NEW DELHI: In view of the massive jail break in Nepal during the ‘Generation Z’ protests, India’s intelligence agencies have sounded alert, suggesting that a sizable number among over 13,500 prisoners, who escaped the prisons, are terror operatives, crime lords and mafia, officials said on Wednesday.
They said that the police forces of the bordering states and the border guarding force SSB have alerted against possible attempts by such elements to enter India.
The officials said that intelligence inputs were that among those attempting to cross over to the Indian side “are terror suspects linked to Pakistan-based outfits, drug traffickers, kidnappers, and contract killers active along Indo-Nepal borders”.
Meanwhile, the Sashastra Seema Bal (SSB) has confirmed that the force has so far managed to block and detain 72 such jailbreak suspects.
According to intelligence sources, these fugitives, who have been nabbed by the SSB, already have their linkages in India, and they wanted to enter the country to find shelter.
The sources said inputs have been received about Jaish-e-Mohammad-linked terror operatives entering Nepal on tourist visas a few days before the violent protests erupted in the Himalayan country. Their aim was to enter India, but since they failed, they flew to a far-east country, they added.
Meanwhile, the Union Ministry of Home Affairs (MHA) has already issued an advisory to all the bordering states to remain alert and has asked central security forces, particularly the SSB, to step up their vigil along borders in Uttar Pradesh, Bihar and Uttarakhand.
Even a senior Commandant of SSB leading a battalion in Sitamarhi district of Bihar told this newspaper that the force has been facing the risk beyond ordinary crimes and criminals. “As per intelligence we have received from our sources from both sides of the border, a few of the criminals, who staged the jailbreak in Nepal have direct links with transnational terror and organised crime networks. They may also attempt to seek support from elements in other countries,” he said.
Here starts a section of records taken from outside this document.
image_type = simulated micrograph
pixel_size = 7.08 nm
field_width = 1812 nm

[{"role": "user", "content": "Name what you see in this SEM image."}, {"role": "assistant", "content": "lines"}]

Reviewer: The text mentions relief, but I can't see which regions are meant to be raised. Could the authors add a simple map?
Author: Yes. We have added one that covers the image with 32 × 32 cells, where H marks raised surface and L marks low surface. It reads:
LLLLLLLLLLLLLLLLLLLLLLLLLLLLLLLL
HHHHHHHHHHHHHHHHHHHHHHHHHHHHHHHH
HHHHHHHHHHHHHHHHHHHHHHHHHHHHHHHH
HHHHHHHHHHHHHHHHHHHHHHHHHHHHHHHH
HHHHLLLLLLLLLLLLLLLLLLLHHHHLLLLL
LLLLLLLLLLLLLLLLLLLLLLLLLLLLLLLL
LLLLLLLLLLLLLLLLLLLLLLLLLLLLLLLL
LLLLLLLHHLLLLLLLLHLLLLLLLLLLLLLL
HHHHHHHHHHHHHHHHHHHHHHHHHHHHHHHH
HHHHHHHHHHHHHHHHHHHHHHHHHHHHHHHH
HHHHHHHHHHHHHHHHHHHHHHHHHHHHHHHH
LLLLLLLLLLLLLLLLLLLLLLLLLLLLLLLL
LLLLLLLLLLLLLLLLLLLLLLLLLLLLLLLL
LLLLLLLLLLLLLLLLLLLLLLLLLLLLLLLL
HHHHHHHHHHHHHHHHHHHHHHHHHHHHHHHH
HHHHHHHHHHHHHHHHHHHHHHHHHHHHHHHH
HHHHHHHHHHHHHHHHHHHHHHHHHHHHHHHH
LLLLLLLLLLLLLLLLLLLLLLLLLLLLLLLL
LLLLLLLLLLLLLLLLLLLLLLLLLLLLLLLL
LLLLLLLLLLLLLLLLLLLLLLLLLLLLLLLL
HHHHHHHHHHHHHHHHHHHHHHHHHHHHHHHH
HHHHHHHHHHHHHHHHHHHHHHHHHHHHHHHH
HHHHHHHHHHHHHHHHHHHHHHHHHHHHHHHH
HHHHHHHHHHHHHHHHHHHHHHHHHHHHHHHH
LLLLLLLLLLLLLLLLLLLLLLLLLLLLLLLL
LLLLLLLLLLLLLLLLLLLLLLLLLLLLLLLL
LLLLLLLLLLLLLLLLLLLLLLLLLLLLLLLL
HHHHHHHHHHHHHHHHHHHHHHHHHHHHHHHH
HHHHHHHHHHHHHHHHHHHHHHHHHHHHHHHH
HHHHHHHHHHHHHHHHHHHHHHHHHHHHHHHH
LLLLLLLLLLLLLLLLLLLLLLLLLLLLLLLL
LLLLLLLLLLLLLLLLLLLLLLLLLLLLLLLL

He said that inputs are also there that many of the escapees may not make an immediate attempt to cross over, instead, they could lie low for a while with a hope to get an opportunity, and guards against them would be lowered.
The porous Indo-Nepal border has long posed challenges for Indian security forces, with both criminal syndicates and terror groups using the open frontier for movement, smuggling, extortion and terror-linked activities.